Image from.arthursclipart.org
Probably the earliest and easiest crops to grow are the 'greens,' plants grown for their leaves for inclusion in salads or to be lightly braised, and they like the cool weather of spring. With the increasing price of lettuce, growing your own salad provides more value than just freshness, and better taste. Greens are the cold hardiest, quickest growing crops a gardener can plant, so they can be planted as soon as the snow leaves the ground, or you can start them indoors even earlier. Since only the leaves are harvested, they quickly grow back providing a second, third, or even more, harvests. They're like little random thoughts that pop out of the soil like ideas sometimes pop into your mind. People can have strong reactions to these leaf crops, and they're as full of connotations, metaphors and similes as vitamins.
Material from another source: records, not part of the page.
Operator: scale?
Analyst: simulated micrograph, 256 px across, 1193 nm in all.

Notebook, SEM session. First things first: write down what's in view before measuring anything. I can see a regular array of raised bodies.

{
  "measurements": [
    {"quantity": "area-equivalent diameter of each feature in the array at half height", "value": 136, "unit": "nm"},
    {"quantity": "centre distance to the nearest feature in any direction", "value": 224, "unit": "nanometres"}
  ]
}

The main leaf crops are arugula, lettuce, dandelion, endive, spinach, kale, mustard leaves, and radicchio, and each has a specific taste from bland, to bitter, from delicate to peppery. Even among the lettuces there is a wide variety of types: head forming like iceburg, butterhead, and romaine, and loose-leaf varieties. This link will take you to a taste description of each type of green. http://www.foodsubs.com/Greensld.html Greens like arugula and dandelion, which have strong tastes, are usually picked when the leaves are very young to help tame the taste.

Seed companies have become very smart in marketing leaf crops. Rather than buy one packet of one variety of leaf crop, you can now buy packets that mix them so you can grow them all together in one patch. However, even the selection of salad mixes has become an ever expanding group of seductive names like All-Star Gourmet, Encore, Mild Musclun Mix, and Wildfire, allowing you to truly enjoy a mixed to your taste salad bowl. When you pour some of the seed out into your hand, you will see the mix is usually very pretty, too, with black, white, red, and brown seeds in round, oval and thistle shapes.

Even the greenest gardener can grow lettuce. If you don't want a vegetable garden, then grow these tender leaves in large outdoor pots filled with potting soil. The plants are very decorative until you harvest a meal's worth of leaves, but even the de-leafed plants quickly come back. Two or three 14" containers would supply your family with plenty of dinner salads. Wash the greens, roll them in a dish towel and refrigerate them so they will become crisp. Enjoy your salad days!

3 comments:

Sandra Cox said...

I liked the idea of mixed seeds in the lettuce packet.

Julia Barrett said...

I got my greens planted, but the torrential rains will not stop! I'm afraid my seeds have been washed away!

Rhobin said...

That happens, Julia, and it is so disappointing. You can really start you garden early. Mine is still under snow.